They say the fall of capitalism (after the development of modern industrialism) was
inevitable. I agree. They say the victory of the proletariat is inevitable -- they were
obviously wrong. 

((((((((((((((

CB: Why do you agree with the first , but not the second ?  Capitalism has not fallen. 
Why are they obviously wrong about the second ? The proletariat still exists.

You are too impatient with the time it takes to reach the victory of the proletariat. 
It is an epochal process in length.

((((((((

But neither point has anything to do with the bizarre claim that
the rise of capitalism was inevitable. Haven't you just finished reading a book by
Foster the central point of which was that Marx & Engels learned from Epicurus
the immense role of contingency in history. 

(((((((((((

CB: But I don't agree with Foster's seeming substitution of absolute chance or 
contingency for teleology. I am glad he has recognized that Engels is equally 
important with Marx in understanding Marxist materialism . But Foster does not seem to 
quite get all the way to Engels dialectic of chance AND determinism, as I mentioned in 
the book cyber seminar. It is not true that all is contingent and there is no 
determination in history.

Marx's constant mention of "laws" of historical development wouldn't make sense if he 
didn't think there was any determination in history. 

In other words, Engels and Marx's approach does not rule out that there could be laws 
of development operating such that once class exploitative society came to be that it 
was inevitable that it would culminate in the capitalist form of exploitation. In 
other words, class exploitative society has a tendency to eventually develop into the 
specifically capitalist form of exploitation. This is not teleology , because the 
claim is not the this was destined from some beginning of the universe or whatever. 

In other words, it is not teleology to claim that there are determinations within 
given epochs of history.

This specific tendency ( of class exploitative society in general to evolve to the 
specific capitalist form of exploitation) is not entirely proven , but its possiblity 
is not forbidden by Marx and Engels understanding of the dialectic of chance and 
necessity, or contingency and determination.

(((((((((((((



That *no* specific event was
inevitable. Capitalism's internal contradictions establish its necessary
self-destructiveness. But *nothing* can establish the inevitability of any specific
positive result in history.

(((((((((((((

CB: I agree with Engels and Marx, not Foster on this issue. If the human race 
survives, communism is inevitable.

As far as natural history, the positive event of the formation of the sun was just as 
inevitable as its destruction is ( self-destruction).

(((((((((((((



The CM was partly rhetoric. Back in the '60s the Vietnamese proclaimed (and
we proclaimed after them): "Because our cause is just victory is certain." But
they (and we if we weren't stupid) knew that was not literally truee. The people
in El Salvador proclaimed, People united will never be defeated. Defeated they
were.

It is a denial of history (and thus of marxism) to proclaim any social system as
inevitable.

(((((((((((((

CB: The inevitability of the victory depended upon affirmative action by the 
Vietnamese people. Thus , the rhetoric was a necessary part of making the victory.  I 
would differentiate between the two slogans, taking the Vietnamese slogan to mean 
"final" victory.  There can be defeats along the way, such as the present temporary 
defeat of the proletariat in general which you take to mean that Marx and Engels claim 
in the Manifesto is wrong ultimately, so it is not true that the people united can 
never be defeated temporarily along the way.

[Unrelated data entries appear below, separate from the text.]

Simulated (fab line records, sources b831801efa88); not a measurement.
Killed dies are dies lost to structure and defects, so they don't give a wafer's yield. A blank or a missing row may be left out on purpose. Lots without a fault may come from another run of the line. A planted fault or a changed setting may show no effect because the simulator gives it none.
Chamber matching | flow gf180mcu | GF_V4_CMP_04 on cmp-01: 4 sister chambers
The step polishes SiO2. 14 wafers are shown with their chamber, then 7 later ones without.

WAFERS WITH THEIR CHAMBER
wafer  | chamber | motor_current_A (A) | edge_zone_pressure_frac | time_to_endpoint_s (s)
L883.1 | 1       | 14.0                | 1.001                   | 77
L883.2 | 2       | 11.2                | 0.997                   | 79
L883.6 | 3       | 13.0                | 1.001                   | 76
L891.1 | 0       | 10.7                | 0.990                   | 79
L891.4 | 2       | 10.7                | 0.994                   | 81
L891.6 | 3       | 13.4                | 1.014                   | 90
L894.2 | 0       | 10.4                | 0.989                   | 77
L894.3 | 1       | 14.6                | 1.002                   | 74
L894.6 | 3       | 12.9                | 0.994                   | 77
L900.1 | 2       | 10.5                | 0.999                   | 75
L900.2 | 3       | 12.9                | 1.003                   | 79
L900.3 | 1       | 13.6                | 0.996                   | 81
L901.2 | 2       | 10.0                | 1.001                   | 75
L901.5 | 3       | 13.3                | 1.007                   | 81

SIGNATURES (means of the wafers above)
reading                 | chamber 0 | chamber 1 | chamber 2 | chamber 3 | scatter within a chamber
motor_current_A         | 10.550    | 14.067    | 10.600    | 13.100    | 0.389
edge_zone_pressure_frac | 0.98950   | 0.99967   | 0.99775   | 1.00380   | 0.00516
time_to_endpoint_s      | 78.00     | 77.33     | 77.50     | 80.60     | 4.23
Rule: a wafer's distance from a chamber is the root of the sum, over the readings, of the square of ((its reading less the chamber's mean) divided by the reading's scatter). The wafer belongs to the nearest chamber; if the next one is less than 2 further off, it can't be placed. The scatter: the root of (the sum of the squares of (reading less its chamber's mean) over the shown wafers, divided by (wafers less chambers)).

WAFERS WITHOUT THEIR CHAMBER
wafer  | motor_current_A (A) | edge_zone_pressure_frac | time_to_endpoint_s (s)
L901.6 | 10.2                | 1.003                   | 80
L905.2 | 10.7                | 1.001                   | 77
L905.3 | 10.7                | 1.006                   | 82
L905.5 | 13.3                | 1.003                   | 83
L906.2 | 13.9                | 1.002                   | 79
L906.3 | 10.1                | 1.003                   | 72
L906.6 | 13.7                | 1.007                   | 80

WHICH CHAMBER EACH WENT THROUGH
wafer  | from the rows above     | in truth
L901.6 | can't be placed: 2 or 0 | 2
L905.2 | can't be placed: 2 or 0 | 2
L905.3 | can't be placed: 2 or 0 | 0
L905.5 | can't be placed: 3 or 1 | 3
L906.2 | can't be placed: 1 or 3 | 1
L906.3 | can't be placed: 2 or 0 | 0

Obviously, it is not a denial of Marxism to proclaim any social system as inevitable, 
since Marx and Engels did it.  It is a form of objectivism or positivism to expect the 
revolution to occur automatically and without rhetorical proclamations of 
inevitability that inspire people to make  the victory, such as those proclamations 
made by Engels and Marx and the Viet Namese Communists. Such proclamations are part of 
practical-critical  activiity as opposed to the contemplative materialism of all 
previous materialisms, including Epicurus's materialism.